There’s one way for visions of their amazing, turnaround season to transcend Ricardo Louis’ tipped-ball miracle catch against Georgia and Chris Davis’ who’d-a-thunk-it, 109-yard return of a missed field goal against Alabama.
Ultimately, No. 2 Auburn must defeat the luck narrative by beating No. 1 Florida State in Monday’s BCS final, and doing it the same way the Tigers beat Missouri in the SEC Championship Game will help.
Until then, the luck narrative chases Auburn like a gassed defender after four quarters of line-up-and-go football against Gus Malzahn’s hurry-up offense. The perception around the country is that Monday’s game will pit lucky against good because undefeated Florida State won all of its games by at least 14 points.
So, the luck question overtook the first full day of news conferences Thursday. Not surprisingly, players and coaches from both camps weren’t buying it.

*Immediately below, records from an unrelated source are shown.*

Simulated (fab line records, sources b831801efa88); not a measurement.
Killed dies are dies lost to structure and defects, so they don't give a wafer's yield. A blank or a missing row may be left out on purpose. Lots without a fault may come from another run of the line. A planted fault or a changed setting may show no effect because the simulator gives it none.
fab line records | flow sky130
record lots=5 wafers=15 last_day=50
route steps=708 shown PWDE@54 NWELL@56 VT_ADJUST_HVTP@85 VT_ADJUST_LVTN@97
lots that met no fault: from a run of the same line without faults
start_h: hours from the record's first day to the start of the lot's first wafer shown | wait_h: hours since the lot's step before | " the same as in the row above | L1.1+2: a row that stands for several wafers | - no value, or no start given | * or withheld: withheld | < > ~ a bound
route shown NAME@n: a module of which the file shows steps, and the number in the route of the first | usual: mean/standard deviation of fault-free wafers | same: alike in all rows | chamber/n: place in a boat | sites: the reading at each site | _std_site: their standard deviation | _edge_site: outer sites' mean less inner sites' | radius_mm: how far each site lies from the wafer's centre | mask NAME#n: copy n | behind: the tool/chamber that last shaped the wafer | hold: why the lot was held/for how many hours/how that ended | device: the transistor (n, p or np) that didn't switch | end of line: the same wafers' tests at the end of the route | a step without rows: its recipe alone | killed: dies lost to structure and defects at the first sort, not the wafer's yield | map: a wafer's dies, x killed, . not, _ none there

“I mean, deep down inside, I don’t think we look at it as luck” Auburn center Reese Dismukes said. “I mean, we went out, and I think we rushed for nearly 300 yards against Georgia and Alabama that were not giving up that much at all.
“I think Alabama was No. 1 in rush defense, and Georgia was up there, too.”
Ah, but there were those dramatic endings that out-shouted everything that happened before them and led to Louis and Davis mugging for a Sports Illustrated cover.
Those who haven’t seen two Georgia safeties attempt to catch Auburn quarterback Nick Marshall’s Hail-Mary heave rather than knock it down, or who haven’t seen replays of Davis’ runback, just haven’t been watching ESPN.
Arguably, those were the two most memorable plays in any major sport in the calendar year of 2013, right up there with Ray Allen’s dramatic 3-pointer in Game 6 of the NBA Finals.
They’re two of the most dramatic plays in college football history, right up there with Cal’s lateral-happy kickoff return into the Stanford band in 1982, and Auburn’s two plays fell within two weeks of each other.
Those two plays define Auburn to those who haven’t followed the team closely all season. Even Florida State players admitted their shock at learning that Auburn had beaten Alabama.
“We still remember that game,” Florida State linebacker Christian Jones said. “We was coming back from Gainesville, against Florida, and I think it was like five minutes left. We were like, ‘I guess we’ll be playing ’Bama in the championship game.’
“We get back home: ‘Oh, Auburn wins. What happened?’”
Florida State defensive tackle Timmy Jernigan called Louis’ catch “insane.”
“And the Alabama game was definitely a crazy finish,” he said. “I didn’t see that one coming.”
Still, no player in garnet and gold seems to confuse it with luck.
“I don’t really believe in luck that much,” Jones said. “I mean, Auburn, what I get out of the Auburn wins that they have this season is they’re a team. They play all four quarters. That’s the way I see it.
“People look at it, ‘Man, the Alabama game or the Georgia game, the games they should have lost,’ but that’s a prime example of why it’s so important to play four quarters of football. ... I think Auburn does a great job of doing that. They don’t lose any confidence when they get down or when the clock is ticking. They keep playing, and they capitalize on those teams when they think it's over, and a big play happens.”
Auburn was in position to beat Georgia and Alabama because of the Tigers’ top-ranked running game. That, more than any other factor, is why the Tigers are playing for a national championship.
Like most teams that get this far, they needed luck along the way.
Perceptions about Auburn weigh the luck more because Louis’ catch and Davis’ runback were spectacular plays, fast-tracked into college football lore.
Too, Auburn’s 3-9 finish a year ago makes it hard for many to believe the Tigers could possibly be as good as they are lucky. Otherwise, how could they have made such a turnaround?
There’s one way for Auburn to mix more good in with the luck that shapes perceptions of the Tigers, and that’s to beat a Florida State team that seemingly didn’t need luck to reach Pasadena.
“You really can’t just say at the end of the game,” quarterback Nick Marshall said. “The coaches always tell us in the fourth quarter that we’re going to find a way to win the game, so that’s what we’ve been doing since day one.
“We’re going to find a way to win the game, when it comes down to it.”